Many laws at both the federal and state level are antiquated and no longer relevant. Although there is a question of whether the Constitution is a living, breathing document or whether it needs to be followed strictly as written, very few law scholars would disagree that as social mores, technology, and times change, the law needs to be altered once in awhile. Nowhere is that more apparent than in divorce law.
There was a time when divorce law was more about property. In fact, when marriage was first legislated, women were given very few rights if they left a marriage. Since the law used to see a woman as the property of her husband, leaving a marital union was nothing short of sealing your fate for a woman, regardless of the circumstances.
Things have come a long way since the first divorce laws were drafted. But in many other ways, they have not changed much at all. Since divorce laws are typically determined at the state level, each state can have different legalities from its neighbor. This means that whatever you agree to when you sign a marriage contract, it can completely change if you move from one state to another.
There is a growing trend in legislation to favor trying to keep couples together. A valiant effort, there is a lot of debate about the reasons that a marriage should end and what can be justification for turning “I do” into “I don’t.”

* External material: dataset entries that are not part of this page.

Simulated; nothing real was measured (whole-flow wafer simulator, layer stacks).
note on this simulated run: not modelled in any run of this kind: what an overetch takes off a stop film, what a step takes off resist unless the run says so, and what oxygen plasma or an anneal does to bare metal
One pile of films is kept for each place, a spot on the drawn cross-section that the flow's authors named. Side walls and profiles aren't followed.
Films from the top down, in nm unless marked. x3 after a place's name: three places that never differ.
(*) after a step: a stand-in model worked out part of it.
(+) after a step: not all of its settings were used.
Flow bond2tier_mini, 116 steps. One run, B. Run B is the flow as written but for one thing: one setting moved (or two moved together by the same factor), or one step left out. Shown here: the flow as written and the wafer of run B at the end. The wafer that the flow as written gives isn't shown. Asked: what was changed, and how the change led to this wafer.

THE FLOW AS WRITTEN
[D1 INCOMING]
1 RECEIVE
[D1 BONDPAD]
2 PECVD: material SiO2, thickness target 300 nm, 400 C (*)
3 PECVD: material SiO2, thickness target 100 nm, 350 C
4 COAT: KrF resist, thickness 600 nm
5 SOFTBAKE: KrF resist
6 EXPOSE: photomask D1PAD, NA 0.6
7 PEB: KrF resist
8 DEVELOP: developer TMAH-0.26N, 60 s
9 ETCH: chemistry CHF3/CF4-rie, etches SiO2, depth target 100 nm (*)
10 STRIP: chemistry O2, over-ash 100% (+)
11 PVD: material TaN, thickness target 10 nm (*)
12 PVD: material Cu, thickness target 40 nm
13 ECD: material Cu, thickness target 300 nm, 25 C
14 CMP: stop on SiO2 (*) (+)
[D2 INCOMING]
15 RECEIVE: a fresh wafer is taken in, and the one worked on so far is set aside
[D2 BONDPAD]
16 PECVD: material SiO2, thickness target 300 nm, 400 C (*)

Some states have no-fault divorces, and others have waiting periods that can be very time-consuming. There is a debate amongst divorce lawyer and legislation, about whether waiting times and other legalities help to keep a family intact or end up hurting everyone more in the end.
Divorce is never an easy decision, either financially or emotionally. Although statistics say that 50% or more of all marriages end in divorce, trying to legislate the process may not have an effect on the overall outcome. You can’t legislate love or the desire to spend your life with someone, nor can you make two people share a space if that is not what they want — or can you?
Tini Owens is one woman who is in a situation where she no longer wants to be, due to her petition of divorce, being denied. Many cannot imagine not wanting to live with someone or be bound to them forever, but what about having a judge tell you that you must? That is exactly what happened in this case.
Many legal scholars are taking pause to rethink the role that judges, and government in general, should have in marital unions. Are they nothing but contracts according to the law, or can they go against the basic human rights outlined by the Constitution of seeking life, liberty, and the pursuit of happiness?
Mr. and Mrs. Owens have been married for 30 years, and when Mrs. Owens claimed that she no longer wanted to be married, the courts said “too bad.” Her husband didn’t want to separate, and since he wasn’t the one who had an extramarital affair (she did), there was no legal reason to grant her petition. Therefore, she has been ordered to stay with her husband.
The judge in the case maintained that Owens’ allegations against her husband were nothing but hyperbole and that those types of minor complaints are bound to happen in a marriage. The judge did not see it as more than a quarrel, and not as a sufficient cause to end such a long relationship. The problem is that Mrs. Owens no longer wishes to be married. Although this particular case is happening in the UK, the same circumstances could occur in many states in the US if laws are not altered to keep up with the times.
The fact is that marriage is is entered into by two people. There is no reason that any court should have jurisdiction over love, or who you can and can’t live with. Waiting periods, fault categories and other types of obstacles have proven to have very little effect on whether or not people stay together.
Although turning the matter over to the federal government doesn’t seem to be the answer, there needs to be some consensus overall about what is humane and what isn’t. Divorce is harmful both financially and emotionally to families. Minimizing the hurt should be dealt with on an individual case-to-case level, not as a broad and sweeping generalization aimed at controlling with legislature the decisions people make in their own homes.